(pandas version 0.16.0, numpy version 1.9.2)
I'm trying to bin values in a column and find the rows in the original data corresponding to the max values of each bin.
I found a way to accomplish this, and the approach is working on some float sample data, but not on int data:
>>> from pandas import *
>>> df1 = DataFrame({"id": range(3),"a": np.random.random(3)})
>>> df2 = DataFrame({"id": range(3),"a": [0,1,5]})
>>> bins = [0,1,2]
>>> grouped1 = df1.a.groupby(cut(df1.a,bins))
>>> grouped2 = df2.a.groupby(cut(df2.a,bins))
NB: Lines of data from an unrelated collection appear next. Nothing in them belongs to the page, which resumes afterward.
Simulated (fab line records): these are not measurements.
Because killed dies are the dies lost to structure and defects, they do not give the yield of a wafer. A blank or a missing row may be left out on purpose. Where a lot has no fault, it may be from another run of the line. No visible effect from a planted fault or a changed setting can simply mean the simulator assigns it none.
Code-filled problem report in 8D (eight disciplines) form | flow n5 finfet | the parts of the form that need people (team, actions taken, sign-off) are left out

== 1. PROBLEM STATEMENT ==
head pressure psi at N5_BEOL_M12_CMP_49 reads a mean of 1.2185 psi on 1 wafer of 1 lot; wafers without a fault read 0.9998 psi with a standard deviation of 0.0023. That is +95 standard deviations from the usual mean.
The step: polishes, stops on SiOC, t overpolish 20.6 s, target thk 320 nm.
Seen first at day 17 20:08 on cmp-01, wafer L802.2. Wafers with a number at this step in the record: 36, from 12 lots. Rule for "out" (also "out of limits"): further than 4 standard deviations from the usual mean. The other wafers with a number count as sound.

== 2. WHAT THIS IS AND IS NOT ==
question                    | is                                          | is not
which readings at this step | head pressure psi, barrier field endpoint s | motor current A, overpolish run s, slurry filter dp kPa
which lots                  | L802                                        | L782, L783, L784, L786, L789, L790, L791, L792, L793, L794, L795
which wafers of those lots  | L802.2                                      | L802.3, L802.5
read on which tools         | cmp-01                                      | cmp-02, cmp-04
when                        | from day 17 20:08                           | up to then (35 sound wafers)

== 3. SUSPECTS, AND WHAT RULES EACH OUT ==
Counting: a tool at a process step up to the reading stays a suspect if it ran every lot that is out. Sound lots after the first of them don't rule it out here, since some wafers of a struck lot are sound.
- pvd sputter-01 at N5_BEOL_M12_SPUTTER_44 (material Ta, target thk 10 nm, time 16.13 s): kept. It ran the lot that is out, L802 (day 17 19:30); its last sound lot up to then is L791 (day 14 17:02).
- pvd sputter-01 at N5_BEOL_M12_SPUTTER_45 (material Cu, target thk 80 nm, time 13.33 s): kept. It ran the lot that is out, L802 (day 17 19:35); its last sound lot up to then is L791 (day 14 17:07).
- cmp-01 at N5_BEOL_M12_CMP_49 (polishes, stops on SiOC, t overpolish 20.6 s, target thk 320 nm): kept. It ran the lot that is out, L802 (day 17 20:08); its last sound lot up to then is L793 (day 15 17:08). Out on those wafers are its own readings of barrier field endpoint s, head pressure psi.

>>> idx1 = grouped1.transform(max) == df1.a
>>> df1[idx1]
a id
0 0.997843 0
>>> idx2 = grouped2.transform(max) == df2.a
Traceback (most recent call last):
File "<stdin>", line 1, in <module>
File "/usr/lib/python2.7/site-packages/pandas/core/groupby.py", line 2418, in transform
return self._transform_fast(cyfunc)
File "/usr/lib/python2.7/site-packages/pandas/core/groupby.py", line 2459, in _transform_fast
return self._set_result_index_ordered(Series(values))
File "/usr/lib/python2.7/site-packages/pandas/core/groupby.py", line 493, in _set_result_index_ordered
index = Index(np.concatenate([ indices[v] for v in self.grouper.result_index ]))
KeyError: '(1, 2]'
Note that both groups get a NaN row with these bins:
>>> grouped1.max()
a
(0, 1] 0.859684
(1, 2] NaN
Name: a, dtype: float64
>>> grouped2.max()
a
(0, 1] 1
(1, 2] NaN
Name: a, dtype: float64
I'm having trouble understanding what the problem is. The KeyError with a bin value doesn't make much sense to me.